JAKARTA, Jakartaweekly.com –The era of viewing cryptocurrency as a “hidden” asset is officially over. The Indonesian government has formally integrated crypto assets into the state’s debt recovery framework, marking a historic shift in how digital wealth is governed. This move is codified in Minister of Finance Regulation (PMK) Number 23 of 2026, signed by Finance Minister Purbaya Yudhi Sadewa on April 27, 2026, effectively modernizing the nation’s financial enforcement for the Web3 era.
The new regulation grants the State Debt Affairs Committee (PUPN) unprecedented reach. The most striking change is found in Article 186A, which empowers the state to take direct command of and utilize seized assets—specifically including crypto—without needing the debtor’s permission. By bypassing the traditional, sluggish requirements for consent or long-winded auction processes, the government can now settle debts almost as fast as a blockchain transaction.
This expansion of power is further detailed in Article 233, which drastically widens the net for what the state can take. Instead of just looking for physical property or land, authorities are now authorized to pursue a descriptive range of financial holdings. This includes everything from digital assets and liquid cash to bank deposits, stocks, bonds, and even private capital participations. Essentially, if it has value, the state can now reach it.
However, debtors should take note of Article 297D: while handing over your Bitcoin might chip away at your principal debt, it won’t wipe out the administrative fees associated with the collection. To maintain transparency, the government has mandated that all seized digital assets must be evaluated by professional appraisers to ensure they are valued at fair market prices.
Calvin Kizana, CEO of Tokocrypto, views this as a watershed moment for the industry’s credibility. He argues that by including crypto in the state’s seizure mechanisms, the government is finally admitting that digital assets are a fundamental part of the national economy. According to Kizana, this puts crypto on equal footing with traditional financial instruments, signaling to investors that the sector is now governed by a comprehensive legal framework rather than vague guidelines.
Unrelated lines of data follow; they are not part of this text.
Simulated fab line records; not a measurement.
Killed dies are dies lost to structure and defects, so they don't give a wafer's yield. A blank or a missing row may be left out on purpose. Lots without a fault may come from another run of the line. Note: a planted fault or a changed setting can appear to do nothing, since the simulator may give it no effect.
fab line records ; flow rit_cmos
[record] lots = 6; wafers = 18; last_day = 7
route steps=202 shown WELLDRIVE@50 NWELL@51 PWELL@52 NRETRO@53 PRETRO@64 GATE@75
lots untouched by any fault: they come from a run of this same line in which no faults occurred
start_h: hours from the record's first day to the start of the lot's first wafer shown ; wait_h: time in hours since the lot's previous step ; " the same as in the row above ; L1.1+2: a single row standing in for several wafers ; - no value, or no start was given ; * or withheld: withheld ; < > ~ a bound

Despite the legal progress, Kizana warns that the policy is a “double-edged sword.” The high-tech nature of blockchain requires the government to be more than just legally authorized—it needs to be technically capable. Managing private keys, securing digital custody, and navigating the volatility of liquidation are far more complex than seizing a car.
“The government must ensure total technical readiness,” Kizana explained. “Without a standardized system and a deep understanding of digital asset security, the risks of mismanagement or even the total loss of seized assets could become a reality.”
As the lines between digital wallets and traditional bank accounts disappear, the message to the public is clear: Indonesia’s financial laws have finally caught up to the digital frontier. Whether this results in a more stable market or a new headache for investors remains to be seen.